NEWS

It’s Time for Chris Christie to Drop Out of the 2024 Race


No point in going on.
Photo: Chris Kleponis/Polaris/Bloomberg via Getty Images

Look, it’s a free country. And all other things being equal, former New Jersey governor Chris Christie has every right to humiliate himself with a doomed presidential campaign that is only even remotely viable in one state, New Hampshire.

But when a campaign comes into direct conflict with its ostensible goal, a reconsideration is in order. As most of us concluded weeks if not months ago, the effect of a Christie candidacy is basically to keep a more viable non-Trump candidate, Nikki Haley, from a potential breakthrough in New Hampshire that would give her a distant chance of posing a real challenge to Donald Trump’s nomination. Since the prime directive of Christie ’24 is allegedly to save the GOP from the 45th president, it no longer makes any sense for him to stick around and take up oxygen in the very crowded room of a Granite State primary campaign.

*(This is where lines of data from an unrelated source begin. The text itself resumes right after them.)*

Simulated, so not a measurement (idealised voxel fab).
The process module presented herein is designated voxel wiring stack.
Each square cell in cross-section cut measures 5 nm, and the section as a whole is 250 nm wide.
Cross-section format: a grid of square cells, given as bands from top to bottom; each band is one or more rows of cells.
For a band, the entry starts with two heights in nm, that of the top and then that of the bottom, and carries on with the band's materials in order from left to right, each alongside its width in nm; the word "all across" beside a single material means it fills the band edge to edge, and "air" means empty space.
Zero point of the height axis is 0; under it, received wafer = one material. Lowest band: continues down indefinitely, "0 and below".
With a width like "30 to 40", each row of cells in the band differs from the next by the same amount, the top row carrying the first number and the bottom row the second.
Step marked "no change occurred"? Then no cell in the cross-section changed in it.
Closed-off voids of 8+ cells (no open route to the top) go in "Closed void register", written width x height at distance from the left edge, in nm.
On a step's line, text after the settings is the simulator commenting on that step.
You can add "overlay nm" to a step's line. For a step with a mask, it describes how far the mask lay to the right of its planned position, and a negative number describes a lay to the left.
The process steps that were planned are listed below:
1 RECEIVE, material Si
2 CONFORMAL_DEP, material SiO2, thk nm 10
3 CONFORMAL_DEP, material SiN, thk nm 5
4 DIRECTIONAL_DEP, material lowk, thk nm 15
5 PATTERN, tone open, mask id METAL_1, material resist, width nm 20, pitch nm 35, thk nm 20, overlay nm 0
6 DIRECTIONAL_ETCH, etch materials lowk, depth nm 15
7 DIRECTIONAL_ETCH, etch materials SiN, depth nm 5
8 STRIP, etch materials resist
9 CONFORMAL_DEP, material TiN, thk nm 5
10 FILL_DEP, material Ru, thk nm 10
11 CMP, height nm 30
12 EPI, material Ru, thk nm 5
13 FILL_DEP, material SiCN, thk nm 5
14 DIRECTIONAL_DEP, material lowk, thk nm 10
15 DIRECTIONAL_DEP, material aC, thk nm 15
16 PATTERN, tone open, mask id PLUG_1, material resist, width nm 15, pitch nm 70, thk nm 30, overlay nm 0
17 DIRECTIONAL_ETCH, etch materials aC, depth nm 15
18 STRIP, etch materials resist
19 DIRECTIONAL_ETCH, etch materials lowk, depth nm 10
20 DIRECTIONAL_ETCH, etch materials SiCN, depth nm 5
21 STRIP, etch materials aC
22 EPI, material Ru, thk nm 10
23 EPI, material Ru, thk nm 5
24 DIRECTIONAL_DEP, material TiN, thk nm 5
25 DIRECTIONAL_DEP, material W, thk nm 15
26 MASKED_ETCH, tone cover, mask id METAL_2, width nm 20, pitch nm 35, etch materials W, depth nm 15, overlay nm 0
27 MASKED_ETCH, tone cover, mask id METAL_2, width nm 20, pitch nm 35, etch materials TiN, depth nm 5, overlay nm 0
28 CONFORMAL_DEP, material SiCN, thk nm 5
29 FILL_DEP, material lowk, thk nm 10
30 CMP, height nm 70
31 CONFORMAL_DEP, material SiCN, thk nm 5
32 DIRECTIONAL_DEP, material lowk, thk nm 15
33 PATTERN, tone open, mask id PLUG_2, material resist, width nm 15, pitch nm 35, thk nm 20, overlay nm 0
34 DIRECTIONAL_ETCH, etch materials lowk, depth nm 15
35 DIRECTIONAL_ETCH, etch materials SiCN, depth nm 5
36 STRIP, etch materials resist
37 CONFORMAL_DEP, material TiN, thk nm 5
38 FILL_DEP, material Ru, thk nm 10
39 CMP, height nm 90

Despite many years in the national spotlight, Christie is a nonentity in the national GOP contest, coming in at 2.9 percent and a poor fifth place in the RealClearPolitics polling averages. The only place he’s close to double digits is in New Hampshire, where he developed a presence by running in 2016 (dropping out, BTW, after finishing sixth there). But in the polls taken there since August, Christie is invariably running behind Haley, who, unlike Christie, is an actual national candidate who will finish second or third in Iowa and probably first or second in South Carolina if she puts a scare into Trump in New Hampshire. The only way that can happen is for Haley to win over a sizable portion of the Christie — and if he’s still in the race the Ron DeSantis — vote to reduce the current 25-point Trump lead.

That appears to have been the calculation behind New Hampshire governor Chris Sununu’s endorsement of Haley on December 12. And now, predictably, voices are being raised wherever Never Trumpers gather to urge Christie to get the hell out of the race, notes Politico:

Christie’s rationale for staying in the race has been significantly weakened — with the GOP field’s most vocal Trump critic losing traction among the broader anti-Trump establishment. On Sunday, Utah Sen. Mitt Romney said it’s Haley, not Christie, who is the “only one that has a shot” at beating the former president. And on Tuesday, Chris Sununu, New Hampshire’s popular governor and a longtime friend of Christie, endorsed Haley …

“The question for Chris Christie is: You’ve put it all on the line in New Hampshire. What’s beyond this? And if the governor’s not with you, how do you get there?” said veteran GOP strategist Jim Merrill, who is not working for a candidate this cycle.

You probably don’t. Yes, Christie has staked a lot on his prowess as a debater, but it’s Haley who has overall been the top debater this cycle. CNN is holding a preprimary debate in New Hampshire for which Christie might not even qualify (there will be a separate ABC-WMUR debate in the Granite State, but the qualifying criteria haven’t been released). In New Hampshire and nationally, Christie is consistently the candidate with the highest unfavorables in the field; National Review editor Rich Lowry labeled him “among the most unpopular candidates ever to seek his own party’s presidential nomination.”

If Haley and DeSantis (whose own survival probably depends on holding off Haley for second place in Iowa) were already gone, and Trump was just ticking off states until he secured the delegates needed for his third nomination, you could perhaps envision Christie as a lonely Cassandra warning Republicans not to lash themselves to this dangerous man once again. But Christie is not the sole survivor, and thus his continued candidacy benefits no one other than his alleged bête noire the 45th president. Maybe that realization will sink in before New Hampshirites vote and sweep the Christie campaign into oblivion.